Responding to these findings in July 2017, Airbnb announced a partnership with the National Association for the Advancement of Colored People (NAACP) to raise awareness of the benefits of home sharing in US communities of color and to give 20 percent of the collaboration’s earnings to the NAACP.
“For too long, black people and other communities of color have faced barriers to access new technology and innovations,” NAACP president and CEO Derrick Johnson said when the partnership was announced. “This groundbreaking partnership with Airbnb will help bring new jobs and economic opportunities to our communities.”
Thus far, however, details on the partnership are vague. Neither NAACP representatives nor Airbnb director of national partnerships Janaye Ingram could say whether the collaboration would target specific locations, or how the partners would determine which Airbnb revenue resulted from the partnership and therefore would be shared with the NAACP.

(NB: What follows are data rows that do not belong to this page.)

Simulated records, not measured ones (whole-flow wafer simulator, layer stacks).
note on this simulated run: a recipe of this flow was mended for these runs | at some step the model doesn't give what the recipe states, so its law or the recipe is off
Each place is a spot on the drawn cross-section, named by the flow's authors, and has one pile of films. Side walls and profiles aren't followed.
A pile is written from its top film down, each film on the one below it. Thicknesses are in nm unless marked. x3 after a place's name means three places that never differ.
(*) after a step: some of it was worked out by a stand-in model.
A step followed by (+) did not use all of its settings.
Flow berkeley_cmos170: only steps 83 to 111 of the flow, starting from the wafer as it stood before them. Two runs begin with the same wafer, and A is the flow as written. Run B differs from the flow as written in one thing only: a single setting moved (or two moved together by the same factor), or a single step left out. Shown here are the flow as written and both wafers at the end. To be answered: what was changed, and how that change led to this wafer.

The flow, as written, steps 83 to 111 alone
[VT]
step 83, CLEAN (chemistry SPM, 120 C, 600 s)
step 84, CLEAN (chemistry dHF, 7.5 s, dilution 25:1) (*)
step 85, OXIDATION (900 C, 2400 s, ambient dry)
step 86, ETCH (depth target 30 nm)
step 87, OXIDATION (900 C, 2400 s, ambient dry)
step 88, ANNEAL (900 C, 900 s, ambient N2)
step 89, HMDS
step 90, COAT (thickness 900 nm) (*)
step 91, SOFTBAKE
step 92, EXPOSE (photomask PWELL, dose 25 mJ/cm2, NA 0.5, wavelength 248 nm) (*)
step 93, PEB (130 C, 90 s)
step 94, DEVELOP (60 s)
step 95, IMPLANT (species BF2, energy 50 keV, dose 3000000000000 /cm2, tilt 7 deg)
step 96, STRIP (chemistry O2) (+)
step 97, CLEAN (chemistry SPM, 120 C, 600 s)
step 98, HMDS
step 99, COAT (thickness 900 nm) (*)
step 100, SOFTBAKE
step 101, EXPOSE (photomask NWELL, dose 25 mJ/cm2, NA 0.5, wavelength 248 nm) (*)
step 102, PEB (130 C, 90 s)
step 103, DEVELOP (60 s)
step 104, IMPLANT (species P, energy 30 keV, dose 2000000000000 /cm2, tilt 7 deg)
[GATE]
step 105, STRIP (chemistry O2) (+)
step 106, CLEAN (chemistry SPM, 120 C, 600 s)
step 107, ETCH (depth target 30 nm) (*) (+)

Skeptics of Airbnb’s commitment to fighting discrimination point out that the partnership does not help people of color who are not homeowners and who face rising rents as Airbnb brings more visitors to the neighborhood.
“The structure of this relationship makes it hard to tell whether NAACP’s positive comments reflect positive substantive assessment on the merits, or excitement about the money,” says Benjamin Edelman, an associate professor at Harvard Business School and one of the authors of the Harvard discrimination study. Edelman suggests that Airbnb take a less exciting but more empirically proven approach to fighting discrimination: removing guests’ photos and names from their profiles on the platform. Airbnb, however, has responded that “guests should not be asked or required to hide behind curtains of anonymity when trying to find a place to stay.”
Aside from its partnership with the NAACP, Airbnb has implemented more active policies against discriminatory practices. For example, Ingram says that it now offers hosts online training to reduce unconscious bias, though she was unable to detail what the optional course involves. At the same time, at least two startups that offer similar services with a greater focus on inclusivity have emerged: Innclusive and Noirbnb.
Innclusive hides guests’ names and photos. “If you deny someone for particular dates, you’re not able to make those dates available to someone else unless there is some extenuating circumstance,” says Innclusive CEO Rohan Gilkes. Fifty percent of the 200,000 properties listed on Innclusive are cross-listed on Airbnb at the same price range, he says. He doubts that the NAACP’s partnership with Airbnb will be effective: “We personally don’t believe that NAACP has the membership or audience that connects with folks that would typically be open to home-sharing platforms,” he says.
Noirbnb cofounders Jide Ehimika and Stefan Grant are taking a different approach. “Noirbnb doesn’t believe travelers should have to hide their identity to expect to be treated with fairness and respect,” Ehimika says. “We understand the intention behind the recommended measure, but this is part of the reason why the black travel community has been slow to embrace the home-sharing model.” Neither Noirbnb cofounder is worried about competition from the NAACP initiative, noting that they have been working on inclusivity far longer than Airbnb.
Meanwhile, Airbnb hopes to extend its one-year agreement with the NAACP into a longer-term partnership. “Minority guests shouldn’t be limited to a reduced selection of rooms—meaning higher prices, less convenient [lodgings], and just fewer choices all around,” says Edelman. He believes that Noirbnb and Innclusive are admirable for their inclusivity efforts, but that they won’t be able to change the system on their own because Airbnb will continue to dominate the market. “Society would be best served by Airbnb improving practices on its site,” he says.